The waterfall is a game changer.
A long time ago I had a Heathkit HO-13 spectrum display connected to my SB-303. This only showed the real time spectrum maybe +/- 50 kHz of what you were tuned to. It was interesting, but not terribly useful and I soon traded it for something else.
Fast forward a few decades to the era of DSP radios with not only real time spectrum display, but the waterfall that allows you to see things that happened seconds or minutes ago. Now you are seeing signals that you would have missed in the past - either because you weren’t tuned to that frequency or they were too short in duration. You are also realizing that something you had dismissed as RFI was in fact a wide band data signal - because you can now see the entire spectrum of the signal.
DXing without a waterfall is like driving while wearing horse “blinders”. You won’t go back.

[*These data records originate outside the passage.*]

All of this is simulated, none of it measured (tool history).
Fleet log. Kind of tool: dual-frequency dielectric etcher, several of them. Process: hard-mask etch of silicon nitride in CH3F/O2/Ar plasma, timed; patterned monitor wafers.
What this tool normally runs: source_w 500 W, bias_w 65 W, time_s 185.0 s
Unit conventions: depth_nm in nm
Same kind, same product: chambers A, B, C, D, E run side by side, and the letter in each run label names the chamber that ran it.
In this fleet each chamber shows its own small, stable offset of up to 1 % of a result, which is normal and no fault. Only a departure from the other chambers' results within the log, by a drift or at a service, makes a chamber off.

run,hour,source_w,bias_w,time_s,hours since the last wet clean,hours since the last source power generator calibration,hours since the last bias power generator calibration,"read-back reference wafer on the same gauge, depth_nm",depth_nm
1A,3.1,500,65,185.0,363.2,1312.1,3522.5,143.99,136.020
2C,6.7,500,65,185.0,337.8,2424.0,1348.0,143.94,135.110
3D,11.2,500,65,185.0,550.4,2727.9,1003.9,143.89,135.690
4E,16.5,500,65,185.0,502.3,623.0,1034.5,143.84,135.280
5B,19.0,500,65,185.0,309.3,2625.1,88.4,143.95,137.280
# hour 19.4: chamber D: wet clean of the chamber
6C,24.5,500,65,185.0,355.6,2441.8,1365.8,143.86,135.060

There is only so much you can do as far as being to recognize modulation types off of the waterfall. CW, RTTY, AM, or SSB are pretty easy, but the digital modes are another matter. This makes sense when you realize that fundamentally many digital modulation schemes are similar. For instance COFDM is used in many waveforms - but the number of sub carriers and the spacing might be different. On your waterfall they will look similar. There are programs available in the commercial market that will perform signal modulation identification but the pricing is way beyond what most of us can afford.
I saw a posting recently by Josh where someone had written something to try to do this. I have no idea whether it works or not.